Moscow may take the European Union to the World Trade Organization over rules that strip away the advantage enjoyed by Russian firms in accessing cheap energy, the country's Economy Ministry said.
Its stance heats up a wider trade dispute between Russia and Europe, which have clashed over issues such as car trade and Russian gas deliveries. Earlier this year, the EU asked the WTO to rule on the legality of a recycling fee Russia imposes on imported cars.
"Russia sent a query to the EU's representative office in the WTO today over the EU's breach of some agreements in the WTO regarding anti-dumping policies," a spokeswoman for the economy ministry said by e-mail.
She said if the issue was not resolved within 60 days, Russia may ask for a hearing from the WTO's arbitration panel.
The ministry said the EU deemed some Russian companies to be in breach of EU anti-dumping policies as they have had access to cheap energy in Russia's domestic market.
Russian producers of fertilizers, ferro-alloys, pipelines, other steel products and aluminum foil have lost hundreds of millions of dollars a year due to these policies, the ministry said.
The dispute has highlighted Russia's bumpy start as a member of the WTO, which it joined barely a year ago, 19 years after it first applied.
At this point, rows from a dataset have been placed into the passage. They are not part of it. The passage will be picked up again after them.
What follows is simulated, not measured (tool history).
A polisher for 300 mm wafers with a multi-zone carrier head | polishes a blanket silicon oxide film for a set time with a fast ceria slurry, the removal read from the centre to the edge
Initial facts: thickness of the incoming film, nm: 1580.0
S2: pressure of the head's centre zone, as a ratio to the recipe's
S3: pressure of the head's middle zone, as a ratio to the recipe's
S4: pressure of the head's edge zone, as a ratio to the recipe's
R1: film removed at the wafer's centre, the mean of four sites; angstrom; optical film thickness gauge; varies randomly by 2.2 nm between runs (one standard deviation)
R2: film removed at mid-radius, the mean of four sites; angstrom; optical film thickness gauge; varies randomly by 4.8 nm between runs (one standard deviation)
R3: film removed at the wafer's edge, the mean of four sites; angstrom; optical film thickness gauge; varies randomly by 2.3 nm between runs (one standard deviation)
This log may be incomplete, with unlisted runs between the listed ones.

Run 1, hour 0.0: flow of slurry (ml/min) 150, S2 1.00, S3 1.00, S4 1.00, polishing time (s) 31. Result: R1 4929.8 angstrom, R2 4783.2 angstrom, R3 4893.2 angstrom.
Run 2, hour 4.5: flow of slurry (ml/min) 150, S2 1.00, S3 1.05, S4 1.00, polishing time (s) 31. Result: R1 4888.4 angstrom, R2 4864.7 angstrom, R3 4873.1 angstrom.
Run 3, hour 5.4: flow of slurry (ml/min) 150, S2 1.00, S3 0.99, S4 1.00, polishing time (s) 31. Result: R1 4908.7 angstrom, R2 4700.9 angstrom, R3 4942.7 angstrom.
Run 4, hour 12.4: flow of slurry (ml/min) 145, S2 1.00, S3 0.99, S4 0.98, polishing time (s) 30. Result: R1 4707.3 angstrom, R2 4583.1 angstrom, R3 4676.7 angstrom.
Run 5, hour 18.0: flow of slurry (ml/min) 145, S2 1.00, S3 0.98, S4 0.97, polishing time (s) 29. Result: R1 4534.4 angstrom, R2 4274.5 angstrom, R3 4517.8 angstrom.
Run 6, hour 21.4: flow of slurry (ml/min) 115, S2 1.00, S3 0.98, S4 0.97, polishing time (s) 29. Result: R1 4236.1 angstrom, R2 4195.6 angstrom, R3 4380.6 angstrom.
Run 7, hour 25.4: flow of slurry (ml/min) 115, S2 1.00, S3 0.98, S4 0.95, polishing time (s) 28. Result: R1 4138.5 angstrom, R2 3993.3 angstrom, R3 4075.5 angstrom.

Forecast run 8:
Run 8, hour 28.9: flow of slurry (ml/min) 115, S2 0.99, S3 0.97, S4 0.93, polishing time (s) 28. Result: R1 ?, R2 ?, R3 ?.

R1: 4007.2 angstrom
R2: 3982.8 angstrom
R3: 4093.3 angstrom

EU trade spokesman John Clancy said the bloc had received a request for consultations and would enter them in good faith.
"The consultations will provide an opportunity for the EU to better understand Russia's concerns and to respond to those concerns," he said in an e-mailed statement.
The WTO was not immediately available for comment.
The U.S. has said it is watching Moscow for any violations that thwart U.S. exports, although it has yet to announce any plans for litigation.
Japan also filed a trade complaint against Russia over the recycling fee in July.